Though I like to think of myself as being complex and tend to assume that everything I experience is unique to me, I’m really not all that complicated. Like everyone else, I have needs that must be met. I hurt and seek comfort. I get weary and need rest. I make mistakes and need help, but most importantly, I am utterly dependent upon God for everything. Normally, this fact brings me indescribable joy and peace, but sometimes, I get fussy. When things aren’t going the way I think they should, I trick myself into thinking that just because I don’t understand what God is doing, He must not understand me. Not true.

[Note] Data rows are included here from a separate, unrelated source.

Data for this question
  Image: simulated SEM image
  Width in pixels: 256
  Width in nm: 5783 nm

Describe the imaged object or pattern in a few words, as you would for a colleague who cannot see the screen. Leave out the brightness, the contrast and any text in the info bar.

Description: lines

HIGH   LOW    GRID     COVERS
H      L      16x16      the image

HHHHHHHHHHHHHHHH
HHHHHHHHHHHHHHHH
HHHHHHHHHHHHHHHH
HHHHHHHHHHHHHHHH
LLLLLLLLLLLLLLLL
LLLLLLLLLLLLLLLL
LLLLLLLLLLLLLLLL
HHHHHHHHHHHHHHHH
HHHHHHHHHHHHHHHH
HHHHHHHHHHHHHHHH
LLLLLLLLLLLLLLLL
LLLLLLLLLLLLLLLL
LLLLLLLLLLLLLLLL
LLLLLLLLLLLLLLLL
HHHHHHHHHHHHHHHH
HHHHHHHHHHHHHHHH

The real trouble is that while God speaks my language, I don’t speak His. Not only does He understand exactly what I am going through, but He also knows what purpose my present circumstances and trials will serve in the future. He would probably explain it to me if He thought I could understand it or that it would do any good, but I couldn’t and it wouldn’t. Though I am growing spiritually and learning more about God every day, as a human being, I just don’t have the vocabulary or the capacity to understand things that are simple to God. So, He communicates with me on a level I can understand by way of His Holy Spirit, providing for my every need, rejoicing with me when I am happy, consoling me when I am upset, cleaning me up when I get dirty, whispering encouragement when I am confused or afraid in the form of whatever Scripture I have bothered to learn, and holding me tightly through it all. His presence is enough, and when I finally give in and let go, I realize I am in the most capable of hands.